Theory Notebook
Converted from
theory.ipynbfor web reading.
Numerical Optimization — Theory Notebook
"In theory there is no difference between theory and practice. In practice there is."
Interactive derivations: line search, Newton's method, L-BFGS, trust region, finite differences, Adam as diagonal quasi-Newton.
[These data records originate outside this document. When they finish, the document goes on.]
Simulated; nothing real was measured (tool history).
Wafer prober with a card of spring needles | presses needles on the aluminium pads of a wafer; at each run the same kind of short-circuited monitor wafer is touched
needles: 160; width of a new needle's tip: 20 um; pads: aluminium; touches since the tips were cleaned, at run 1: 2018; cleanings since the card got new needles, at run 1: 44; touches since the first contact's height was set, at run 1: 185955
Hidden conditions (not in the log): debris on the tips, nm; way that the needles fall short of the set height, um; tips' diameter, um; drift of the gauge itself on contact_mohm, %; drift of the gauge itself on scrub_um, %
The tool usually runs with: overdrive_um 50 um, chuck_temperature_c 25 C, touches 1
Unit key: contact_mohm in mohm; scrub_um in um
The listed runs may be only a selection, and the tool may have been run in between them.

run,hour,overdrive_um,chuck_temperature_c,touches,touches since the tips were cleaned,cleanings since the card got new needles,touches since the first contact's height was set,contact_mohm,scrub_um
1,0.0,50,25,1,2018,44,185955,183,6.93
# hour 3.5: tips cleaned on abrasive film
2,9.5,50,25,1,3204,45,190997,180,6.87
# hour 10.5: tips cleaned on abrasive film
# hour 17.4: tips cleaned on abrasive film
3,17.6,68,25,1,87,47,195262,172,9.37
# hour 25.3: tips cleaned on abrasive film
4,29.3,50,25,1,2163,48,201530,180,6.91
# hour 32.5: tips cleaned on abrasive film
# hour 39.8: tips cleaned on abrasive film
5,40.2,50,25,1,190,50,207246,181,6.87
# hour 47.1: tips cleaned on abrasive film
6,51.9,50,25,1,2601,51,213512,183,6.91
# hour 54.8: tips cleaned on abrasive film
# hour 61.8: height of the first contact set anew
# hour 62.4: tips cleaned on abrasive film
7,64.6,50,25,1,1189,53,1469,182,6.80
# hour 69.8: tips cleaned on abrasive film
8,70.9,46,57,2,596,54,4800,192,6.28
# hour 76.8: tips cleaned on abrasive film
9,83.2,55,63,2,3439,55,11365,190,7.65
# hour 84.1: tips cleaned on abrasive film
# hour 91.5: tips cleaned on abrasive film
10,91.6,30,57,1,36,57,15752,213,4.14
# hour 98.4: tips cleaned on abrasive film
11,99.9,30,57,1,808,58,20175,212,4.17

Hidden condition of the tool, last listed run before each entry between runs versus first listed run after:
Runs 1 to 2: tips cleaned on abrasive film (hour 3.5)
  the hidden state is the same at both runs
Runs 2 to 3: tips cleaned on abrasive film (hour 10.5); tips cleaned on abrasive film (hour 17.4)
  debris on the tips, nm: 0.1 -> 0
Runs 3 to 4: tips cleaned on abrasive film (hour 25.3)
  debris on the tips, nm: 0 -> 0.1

Companion: notes.md | exercises.ipynb
Code cell 2
import numpy as np
import matplotlib.pyplot as plt
import matplotlib as mpl
try:
import seaborn as sns
sns.set_theme(style="whitegrid", palette="colorblind")
HAS_SNS = True
except ImportError:
plt.style.use("seaborn-v0_8-whitegrid")
HAS_SNS = False
mpl.rcParams.update({
"figure.figsize": (10, 6),
"figure.dpi": 120,
"font.size": 13,
"axes.titlesize": 15,
"axes.labelsize": 13,
"xtick.labelsize": 11,
"ytick.labelsize": 11,
"legend.fontsize": 11,
"legend.framealpha": 0.85,
"lines.linewidth": 2.0,
"axes.spines.top": False,
"axes.spines.right": False,
"savefig.bbox": "tight",
"savefig.dpi": 150,
})
np.random.seed(42)
print("Plot setup complete.")
Code cell 3
import numpy as np
import scipy.optimize as sopt
import numpy.linalg as nla
try:
import matplotlib.pyplot as plt
import matplotlib as mpl
try:
import seaborn as sns
sns.set_theme(style='whitegrid', palette='colorblind')
HAS_SNS = True
except ImportError:
plt.style.use('seaborn-v0_8-whitegrid')
HAS_SNS = False
mpl.rcParams.update({
'figure.figsize': (10, 6), 'figure.dpi': 120,
'font.size': 13, 'axes.titlesize': 15,
'axes.spines.top': False, 'axes.spines.right': False,
})
HAS_MPL = True
except ImportError:
HAS_MPL = False
COLORS = {
'primary': '#0077BB',
'secondary': '#EE7733',
'tertiary': '#009988',
'error': '#CC3311',
'neutral': '#555555',
}
np.set_printoptions(precision=8, suppress=True)
np.random.seed(42)
print('Setup complete.')
print("Chapter helper setup complete.")
1. Test Functions
Standard optimization test functions used throughout this notebook.
Code cell 5
# === 1.1 Test Functions ===
def rosenbrock(x):
return 100 * (x[1] - x[0]**2)**2 + (1 - x[0])**2
def rosenbrock_grad(x):
g = np.zeros(2)
g[0] = -400 * x[0] * (x[1] - x[0]**2) - 2 * (1 - x[0])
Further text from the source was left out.